Yes, there are such languages. Many of them.
In fact, this feature is pretty much the definition of an array language or vector language. Examples of array and vector languages include, but are not limited to, the APL family of languages with its successors, derivatives and cousins (E.g. APL, J, K) and pretty much all mathematical and statistical languages such as Mathematica, MATLAB, Octave, R, and S.
Fortran 90 and Ada also have this feature, as does Fortress.
Interestingly, many modern CPUs also support vector programming, e.g. the x86 architecture with the MMX, SSE, SSE2, SSE3 (Intel) and 3DNow! (AMD) instruction sets, the POWER and PowerPC architectures with the VMX and AltiVec instruction sets, Sparc, MIPS, even ARM.
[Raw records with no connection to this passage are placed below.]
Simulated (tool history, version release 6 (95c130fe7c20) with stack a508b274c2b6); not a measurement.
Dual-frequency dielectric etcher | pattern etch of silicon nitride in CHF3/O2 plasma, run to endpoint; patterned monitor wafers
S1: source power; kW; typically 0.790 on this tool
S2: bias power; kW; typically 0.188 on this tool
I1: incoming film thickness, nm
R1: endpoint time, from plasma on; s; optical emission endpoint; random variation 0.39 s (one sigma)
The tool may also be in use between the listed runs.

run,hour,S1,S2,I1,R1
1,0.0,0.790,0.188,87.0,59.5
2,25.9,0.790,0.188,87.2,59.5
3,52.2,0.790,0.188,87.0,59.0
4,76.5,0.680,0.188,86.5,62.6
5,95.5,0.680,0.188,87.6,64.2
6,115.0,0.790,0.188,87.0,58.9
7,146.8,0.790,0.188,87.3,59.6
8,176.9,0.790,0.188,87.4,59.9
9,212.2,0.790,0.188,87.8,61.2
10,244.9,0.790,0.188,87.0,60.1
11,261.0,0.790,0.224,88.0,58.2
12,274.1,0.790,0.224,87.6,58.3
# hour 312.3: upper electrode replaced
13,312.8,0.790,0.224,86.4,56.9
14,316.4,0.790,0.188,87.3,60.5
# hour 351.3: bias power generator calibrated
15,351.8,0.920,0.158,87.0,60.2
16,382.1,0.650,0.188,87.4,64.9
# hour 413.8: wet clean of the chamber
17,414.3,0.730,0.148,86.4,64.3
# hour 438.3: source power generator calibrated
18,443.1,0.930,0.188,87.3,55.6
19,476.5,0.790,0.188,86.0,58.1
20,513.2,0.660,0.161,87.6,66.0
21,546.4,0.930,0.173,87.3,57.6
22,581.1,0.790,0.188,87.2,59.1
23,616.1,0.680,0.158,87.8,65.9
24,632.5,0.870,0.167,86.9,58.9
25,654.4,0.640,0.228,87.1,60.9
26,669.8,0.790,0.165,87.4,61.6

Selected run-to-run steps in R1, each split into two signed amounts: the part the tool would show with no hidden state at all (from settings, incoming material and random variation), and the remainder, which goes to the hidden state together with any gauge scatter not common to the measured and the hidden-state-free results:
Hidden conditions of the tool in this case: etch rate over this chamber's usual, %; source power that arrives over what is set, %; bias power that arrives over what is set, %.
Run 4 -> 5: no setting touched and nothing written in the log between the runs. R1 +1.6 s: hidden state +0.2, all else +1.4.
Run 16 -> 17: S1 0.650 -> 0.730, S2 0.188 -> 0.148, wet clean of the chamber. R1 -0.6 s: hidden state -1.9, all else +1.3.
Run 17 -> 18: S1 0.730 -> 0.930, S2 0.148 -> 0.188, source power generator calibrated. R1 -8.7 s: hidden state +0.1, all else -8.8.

The Cω language by Microsoft Research has the concept of streams (roughly similar to
IEnumerable). Streams pretty much work exactly as you describe. Here's an example from the Cω documentation (emphasis mine):
A key programming feature of Cω is generalized member access: the familiar 'dot' operator is now much more powerful. Thus if the receiver is a stream, then the member access is mapped over the elements, e.g.
zones.ToString() implicitly maps the method call over the elements of the stream
zones and returns a value of type
string*. This feature significantly reduces the burden on the programmer.
A very interesting property of this kind of programming is that it not only allows you to semantically think of "applying an operation to all elements at once", it also allows the language implementor to implement it by literally applying an operation to all elements at once, IOW in parallel.